Top 10 Star Wars TV Show and Spin-Off Themes

Updated: May 16



Last week, I ranked all of John Williams’ iconic themes for the Skywalker Saga. But Star Wars has grown so much beyond the Saga, and so has the music. I want to show a little love to Kevin Kiner, Michael Giacchino, John Powell and Ludwig Göransson, and rank all the TV Show and Spin-Off themes. This includes the animated TV series (The Clone Wars, Rebels and Resistance), the only Live-Action Star Wars show so far (The Mandalorian), and both stand-alone films (Rogue One and Solo). Let’s begin!


10. Mando Says Goodbye (Din and Omera’s Theme) (TM)


From the moment we saw a mysterious woman holding Mando’s helmet in the trailers, it was pretty obvious there was some sort of love story there. We finally got it in Chapter 4 of the show, and it was very sweet. This theme encapsulates the idea of what would happen if Mando retired and lived a normal life. It’s peaceful, the guitar strings are relaxing, and there’s the undercurrent of of romance too. I don’t know if we’ll ever see Omera again (I hope we do, she’s a real badass) but I get a strong feeling she’s the endgame for Din’s arc.


9. The Bad Batch (TCW)


When The Clone Wars finally came back to our screens this February, it brought longtime composer Kevin Kiner back with it, and he is not holding back. While The Siege of Mandalore may be the best work he’s ever done for the franchise, with a cinematic quality to it that matches the film-like style of that final story, his first new theme for Season 7 is one of his catchiest and strongest ever. The Bad Batch theme has a military influence to it, which makes sense considering who it’s composed for, and is a really exciting piece for action scenes, which the arc it is used in is full of. Overall, a really strong new theme.

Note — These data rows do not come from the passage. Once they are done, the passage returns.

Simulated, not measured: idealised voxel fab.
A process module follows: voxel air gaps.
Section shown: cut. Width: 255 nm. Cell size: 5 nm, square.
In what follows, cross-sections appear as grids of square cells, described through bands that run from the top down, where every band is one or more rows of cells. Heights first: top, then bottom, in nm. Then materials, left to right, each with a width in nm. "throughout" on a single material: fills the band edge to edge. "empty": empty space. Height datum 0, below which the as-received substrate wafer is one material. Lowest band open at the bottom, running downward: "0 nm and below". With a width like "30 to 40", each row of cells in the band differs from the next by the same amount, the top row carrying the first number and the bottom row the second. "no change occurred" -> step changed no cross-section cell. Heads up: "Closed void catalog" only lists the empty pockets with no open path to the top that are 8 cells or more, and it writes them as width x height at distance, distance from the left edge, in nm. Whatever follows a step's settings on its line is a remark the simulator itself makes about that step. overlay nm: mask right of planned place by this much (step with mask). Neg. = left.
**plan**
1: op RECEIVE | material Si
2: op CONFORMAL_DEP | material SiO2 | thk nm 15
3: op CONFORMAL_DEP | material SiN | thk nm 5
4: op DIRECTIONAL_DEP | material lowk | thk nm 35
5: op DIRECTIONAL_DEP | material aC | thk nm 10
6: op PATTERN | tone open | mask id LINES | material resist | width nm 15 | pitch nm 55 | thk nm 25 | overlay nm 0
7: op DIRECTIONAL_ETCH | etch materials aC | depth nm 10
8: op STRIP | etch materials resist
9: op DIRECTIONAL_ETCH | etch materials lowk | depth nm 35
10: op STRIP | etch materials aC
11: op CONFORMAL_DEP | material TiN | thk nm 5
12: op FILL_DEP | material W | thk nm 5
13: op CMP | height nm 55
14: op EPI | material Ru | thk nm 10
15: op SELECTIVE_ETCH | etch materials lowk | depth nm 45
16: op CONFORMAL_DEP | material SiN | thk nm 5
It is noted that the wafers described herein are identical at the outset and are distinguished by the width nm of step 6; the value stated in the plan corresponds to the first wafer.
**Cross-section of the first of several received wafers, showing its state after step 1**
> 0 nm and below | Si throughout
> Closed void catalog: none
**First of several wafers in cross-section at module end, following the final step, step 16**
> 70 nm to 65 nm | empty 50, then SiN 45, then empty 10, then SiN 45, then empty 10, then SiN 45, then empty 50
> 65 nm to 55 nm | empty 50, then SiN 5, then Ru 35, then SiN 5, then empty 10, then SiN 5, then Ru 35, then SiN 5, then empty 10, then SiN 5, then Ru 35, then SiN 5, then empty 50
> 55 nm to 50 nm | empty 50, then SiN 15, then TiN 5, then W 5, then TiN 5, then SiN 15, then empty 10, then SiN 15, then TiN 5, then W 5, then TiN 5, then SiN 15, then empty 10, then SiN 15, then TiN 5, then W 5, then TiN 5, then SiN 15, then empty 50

8. Nurse and Protect (IG-11’s Theme) (TM)


The bounty hunting world’s other most famous IG unit, IG-11 has a theme of his own in The Mandalorian and it’s pretty badass. Used most prominently in the Season 1 finale Redemption, the Taika Waititi-voiced battle droid’s theme accompanies his entrance with Baby Yoda as he shoots down all the stormtroopers on his way to Din and the gang.

As with all of Ludwig Göransson’s work on The Mandalorian, it feels completely different to anything else in the Star Wars musical canon, using different instruments than usual, and ultimately distinguishing this corner of the universe from everything else in the galaxy.


7. The Child's Theme (TM)


We all love Baby Yoda, and the little critter has an adorable theme along with him. Interestingly he seems to have not one, but two different motifs. One for when he’s just being cute and walking around, and another for when he’s using the force (a guitar based piece). Though I’m not sure if this was intentional. Point is, this theme just maximises any Baby Yoda moment and makes it even better.


6. Jyn Erso and Hope Suite (RO)


Originally supposed to be scored by Alexandre Desplat, Michael Giacchino came aboard to score Rogue One and only had 4 WEEKS to write and record the music. It’s a small miracle then (and one that only one of the best composers in the game could do) that he managed to do it. Not only that, but he gave us some truly iconic tracks like Jyn Erso’s theme, one that starts out small and unassuming like her, but grows to become something more fitting of a Rebel hero. It’s the use of the theme in 'Your Father Would Be Proud' that truly makes this a top-tier theme however, as it mixes tragedy and heroism together in her final moments embracing Cassian Andor.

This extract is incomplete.